BTW, I'd certainly recommend trying to hande only a subset of the directives. E.g. supporting the align/fill types of things, but avoiding really complex beasts ".if", ".rept", and such.

phosek updated this revision to Diff 58170.May 23 2016, 4:48 PM

I have updated the implementation to follow the proposed approach. So far I've only implemented support for .fill, .skip, .space and .zero. I was also considering supporting .align, but this directive is a little more special due to various restrictions on various platforms and I'm not sure if the symbolic expression are actually being used in combination with .align. I have also restricted the symbolic expression support to the first argument which is the size, it might be possible to support them in other arguments as well (GNU assembler does), but again I'm not sure how useful that would be.
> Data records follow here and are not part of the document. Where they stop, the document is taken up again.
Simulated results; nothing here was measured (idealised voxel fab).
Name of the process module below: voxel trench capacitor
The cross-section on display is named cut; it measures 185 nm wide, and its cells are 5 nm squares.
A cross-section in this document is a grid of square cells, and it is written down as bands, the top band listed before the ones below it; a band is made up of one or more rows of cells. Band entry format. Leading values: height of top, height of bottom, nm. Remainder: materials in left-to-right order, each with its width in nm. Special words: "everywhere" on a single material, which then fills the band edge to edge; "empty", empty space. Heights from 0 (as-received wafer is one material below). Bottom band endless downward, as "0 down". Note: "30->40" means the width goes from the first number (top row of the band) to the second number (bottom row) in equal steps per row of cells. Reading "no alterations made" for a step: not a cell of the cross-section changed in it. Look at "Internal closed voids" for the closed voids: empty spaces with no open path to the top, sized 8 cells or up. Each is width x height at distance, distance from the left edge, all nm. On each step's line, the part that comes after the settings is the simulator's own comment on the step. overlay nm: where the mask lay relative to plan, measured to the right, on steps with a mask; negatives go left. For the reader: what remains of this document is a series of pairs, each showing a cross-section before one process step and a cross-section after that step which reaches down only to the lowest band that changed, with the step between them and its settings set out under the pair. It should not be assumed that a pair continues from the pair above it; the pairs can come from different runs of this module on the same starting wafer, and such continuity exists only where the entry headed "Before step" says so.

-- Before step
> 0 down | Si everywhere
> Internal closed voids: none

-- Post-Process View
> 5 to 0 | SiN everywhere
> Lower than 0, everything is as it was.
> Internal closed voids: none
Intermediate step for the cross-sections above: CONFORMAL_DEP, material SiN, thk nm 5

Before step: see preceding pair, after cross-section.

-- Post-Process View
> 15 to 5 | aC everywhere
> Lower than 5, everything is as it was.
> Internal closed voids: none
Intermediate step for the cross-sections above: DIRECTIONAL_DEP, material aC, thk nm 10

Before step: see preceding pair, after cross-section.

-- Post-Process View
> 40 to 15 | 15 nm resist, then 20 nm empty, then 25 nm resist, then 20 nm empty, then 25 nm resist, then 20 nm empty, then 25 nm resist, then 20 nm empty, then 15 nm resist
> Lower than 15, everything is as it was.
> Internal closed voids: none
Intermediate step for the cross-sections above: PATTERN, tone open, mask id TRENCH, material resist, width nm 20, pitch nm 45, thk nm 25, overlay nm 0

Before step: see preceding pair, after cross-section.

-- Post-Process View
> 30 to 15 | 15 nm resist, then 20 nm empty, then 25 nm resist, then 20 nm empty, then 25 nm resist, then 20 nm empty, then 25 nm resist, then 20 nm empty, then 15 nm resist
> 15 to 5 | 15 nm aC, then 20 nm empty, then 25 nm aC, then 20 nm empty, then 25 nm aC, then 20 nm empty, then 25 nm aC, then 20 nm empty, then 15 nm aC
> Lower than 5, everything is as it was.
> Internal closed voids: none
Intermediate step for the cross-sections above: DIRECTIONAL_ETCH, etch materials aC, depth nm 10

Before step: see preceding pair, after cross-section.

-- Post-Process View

niravd added inline comments.May 23 2016, 7:54 PM
include/llvm/MC/MCStreamer.h
591

Please rename to match casing of other Emit functions. (EmitSpace).

602

Why isn't this named EmitFill? It's of a distinct type from the other calls and is only for dealing with Fill directives and the distinction seems more confusing than multiple variants of EmitFill.

605

Save as above.

lib/MC/MCAsmStreamer.cpp
828

Since we cannot guarantee a lack of errors at this point we should emit line directives before and after this so that we preserve the error message location with respect to the original file.

lib/MC/MCParser/AsmParser.cpp
2749

Please decompose this into parseExpression and evaluateAsAbsolute to distinguish expression structure errors (should throw an error here) from value errors which we may defer.

phosek added inline comments.May 23 2016, 8:00 PM
include/llvm/MC/MCStreamer.h
602

EmitFill is used for emitting "fill bytes" in case of directives like .space and .zero while .fill requires a special handling. I could rename both emitSpace and emitRepeatedValue to EmitFill if you prefer since it's distinct type from the other one, I just wanted to avoid confusion, but I feel like it's going to be confusing in either case.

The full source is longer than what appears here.